I recently finished my 4th residency for my master's program and I've had some time to reflect on my progress as a writer. I've enjoyed every residency but each has its own flavor. After the first one, I wasn't really sure that the Seton Hill Writing Popular Fiction program was going to work out. I'd spent several years prior to starting the program trying to improve my skill and my knowledge-base about writing as a profession and I felt like I wasn't learning anything new. My opinion on that changed after the second residency, but looking back now, I can see the cumulative effects of the program.
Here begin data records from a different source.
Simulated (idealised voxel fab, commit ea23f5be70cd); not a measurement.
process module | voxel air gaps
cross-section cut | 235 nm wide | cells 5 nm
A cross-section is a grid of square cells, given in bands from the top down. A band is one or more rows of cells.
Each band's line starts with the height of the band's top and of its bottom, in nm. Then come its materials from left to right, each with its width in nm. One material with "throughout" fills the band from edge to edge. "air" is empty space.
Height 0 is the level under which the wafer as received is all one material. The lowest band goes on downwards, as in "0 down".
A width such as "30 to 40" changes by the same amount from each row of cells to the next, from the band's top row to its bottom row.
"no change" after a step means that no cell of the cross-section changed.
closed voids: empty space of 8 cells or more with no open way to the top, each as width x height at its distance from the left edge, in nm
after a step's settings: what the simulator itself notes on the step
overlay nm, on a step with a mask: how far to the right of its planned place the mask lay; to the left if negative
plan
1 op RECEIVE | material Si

After each semester I'd taken stock of how much my writing skill had increased, if at all. After the semester that ended last winter I felt I'd reached a new plateau, but after spending a full semester with Timons Esaias as my mentor, my skill seems to have gone up an order of magnitude, instead of incrementally. I more easily recognize patterns in writing that I couldn't see before. Common mistakes that a lot of writers make, especially on the first draft, stand out like a strobing beacon. This semester the thing that really emerged was understanding what it means to give a character agency, to really get under their skin and speak through their point of view, but that's only part of it. The craft of writing is making sense. I look back thinking I'd learned a few things, only to find a few months later that I've grown even more. I honestly thought that I was getting it before, but the more I learn the more I see that this is a journey with many plateaus.
That's not to say that I don't screw up in the execution sometimes. But I can usually spot when I make a mistake much more easily. I know how to fix it. It's still hard to see all the mistakes in your own work. Having a writing partner that knows the craft is invaluable. I've learned something from everyone I've worked with from the very beginning of this odyssey.
Knowing simple things like how to tag, basic grammar, and how to structure a story are all pieces to the puzzle. The more pieces that I gather and put in place the more the picture makes sense. I know this is a journey that will continue for the rest of my life, but I was surprised by how much more I am coming to understand.
When I look back at how far I've come in the last six years it's pretty amazing. I have to say thanks to C.J. Cherryh, Jane Fancher, and Patty Briggs for not humiliating me on the very first piece I send out as a fledgling writer. I think I still have that piece somewhere, but it must have been horrible. They were so gracious and encouraging. I may have quit trying if they hadn't been so accommodating and wonderful. I'd submitted for a writer's conference at MISCON many years ago, and thanks to Justin Barba for putting me in their group. He was incredible as well, knowing that they were some of my writing heroes; he really hooked me up.
But I didn't actually make it to the Con. I missed my flight after spending nearly $600 on a plane ticket. I overslept the very early wake-up call and arrived at the airport about fifteen minutes from departure time, but the airline wouldn't let me get on the jet. I could pay another couple of hundred dollars to switch to another airline or try later in the day as a standby. I drove an hour and a half back home and then returned in the afternoon for another try, but was shut out again. I was beside myself with disappointment and anger, just as much at myself as anyone.
You have to understand that something like that never happened to me. I fly for a living, and I can't recall ever missing a show time in twenty seven years. But it happened. I called Justin and he said he already had my stuff and would give it to the group to critique but he couldn't make any promises. Justin is a great guy. I figured the authors probably had enough on their plate and nothing would happen.
Surprise! I got a lovely email from C.J. and a packet in the mail with all my critiques in it. I couldn't believe it. C.J. actually gave me her phone number and asked me to call her so we could go over it together. I'll never forget it. She and Jane really helped put me on the right path.
It still remains to be seen if I'll make it as a novelist, but it won't be from a lack of effort and a lot of help from others. I've come a long way, maybe far enough at this point to finish a sellable manuscript. I'm confident. I have a great support group in my family, the Seton Hill WPF alum, and my writing partners. I hope to make them all proud. I look forward to seeing what the future holds.